Diablo III is the Action RPG your Xbox 360 has been crying out for. Already a hit series on the PC, this loot-driven adventure is tremendous fun in single player but really shines when you team up with friends to tackle its many challenges. The story takes place twenty years after the events of Diablo II, where series favourite Deckard Cain reads the prophecy of a coming darkness, before being cast into a crater created by a mysterious falling star.
You play as one of the Nephalem, a race who possess unique abilities which lend them the power to save the world, and you begin your quest by investigating the fallen star. There are five character types to choose from - Barbarian, Monk, Witch Doctor, Demon Hunter and Wizard. Every class has their own back story and, unlike other Diablo games, can be cast as male or female. There is a clear difference to each class, providing something to satisfy most play styles. Customisation of equipment and skill sets, with a myriad of skills being unlocked as you progress through the levels, allows the player to craft a character who is uniquely suited to them or the foe they are facing. This can also go horribly wrong, as a poorly balanced character can lead to frustrating battles, so it is important to consider each decision carefully in the later stages of the game. Building a well equipped and skilled character can leave you feeling like an unstoppable force against the thousands of enemies Diablo throws at you during your adventure.
This game is about two things; fighting and looting. From the first scene, you are destroying large groups of enemies using spells, battle axes, ranged weapons or whatever else your playing style dictates. Attacks and items are mapped to various buttons so that combat can flow seamlessly and the addition of a dodge function makes battles feel fluid and engaging. Don't let the illusion of an 'I win' button fool you here, there are areas where real skill is required. Equally, teamwork is a necessity in multiplayer as the action can ramp up and get out of control quite unexpectedly. The temptation is to run like crazy towards every piece of loot, but sharing items is a must to optimise your damage output. The loot system seems to have been improved for consoles, as there is a higher percentage of rare and class specific drops both in single and multiplayer.
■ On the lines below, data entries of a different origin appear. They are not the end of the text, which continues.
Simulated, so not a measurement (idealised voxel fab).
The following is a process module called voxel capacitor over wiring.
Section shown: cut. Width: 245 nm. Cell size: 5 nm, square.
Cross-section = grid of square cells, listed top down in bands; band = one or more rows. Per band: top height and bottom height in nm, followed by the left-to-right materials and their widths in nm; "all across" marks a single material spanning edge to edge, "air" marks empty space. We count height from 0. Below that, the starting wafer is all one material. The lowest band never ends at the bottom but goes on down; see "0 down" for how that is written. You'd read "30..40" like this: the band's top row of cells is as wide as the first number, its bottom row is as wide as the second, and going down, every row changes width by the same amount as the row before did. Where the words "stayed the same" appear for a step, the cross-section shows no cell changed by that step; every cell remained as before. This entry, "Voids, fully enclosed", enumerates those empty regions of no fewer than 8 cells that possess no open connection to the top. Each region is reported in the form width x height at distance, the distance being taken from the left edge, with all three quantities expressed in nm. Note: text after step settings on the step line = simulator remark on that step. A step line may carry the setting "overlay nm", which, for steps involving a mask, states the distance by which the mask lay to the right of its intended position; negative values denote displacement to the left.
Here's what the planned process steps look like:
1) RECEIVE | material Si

As well as loot dropped by enemies or chests in dungeons, there is a crafting interface which allows the player to build high level items by breaking down unwanted equipment into materials and combining these to forge powerful, randomly generated weapons and armour. Craft stations can be levelled up and are a considerable gold sink, but the rewards can be impressive. Some of the best items can only be created after finding recipes dropped by monsters, giving the player yet more reasons to continue exploring at the higher levels.
Most areas and dungeons are randomly generated, featuring different layouts, enemies, events and sub quests. Additionally, certain items can only be found in the later modes which means that it is impossible to see everything Diablo III has to offer in just one or two playthroughs. The fact that you can revisit different areas and modes alone or with your friends (or with random strangers on Xbox LIVE if you dare) is a huge benefit, allowing you to play how you want, when you want. Be aware though, selecting Quick Match online on your first play through can drop you into areas you haven't previously visited, so if you want to avoid spoilers, be sure to stick to your current act and quest when joining games.
Diablo III allows you to experience as much or as little of the story as you wish. The overarching narrative is kept brief enough to avoid annoying casual gamers or those just wanting to get straight into the action, but there is the option to converse with many of the characters to truly discover what is happening in the world of Sanctuary. These conversations are also needed to complete some of the many challenges which will keep completists coming back for more.
Reforged specifically for consoles, Diablo III maintains many of the strengths of the PC version while improving on some of its weaknesses. Although the Xbox 360 can't compete graphically, gameplay feels very much improved by the console conversion. Gone is the sometimes hypnotic and tiresome clicking, replaced by a much more dynamic gaming experience. As this series is all about looting, the improved item spawns make it all the more fun to play. Multiplayer and single player are very satisfying and the random dungeons and increasing difficulty levels make Diablo III a game deserving of multiple play throughs.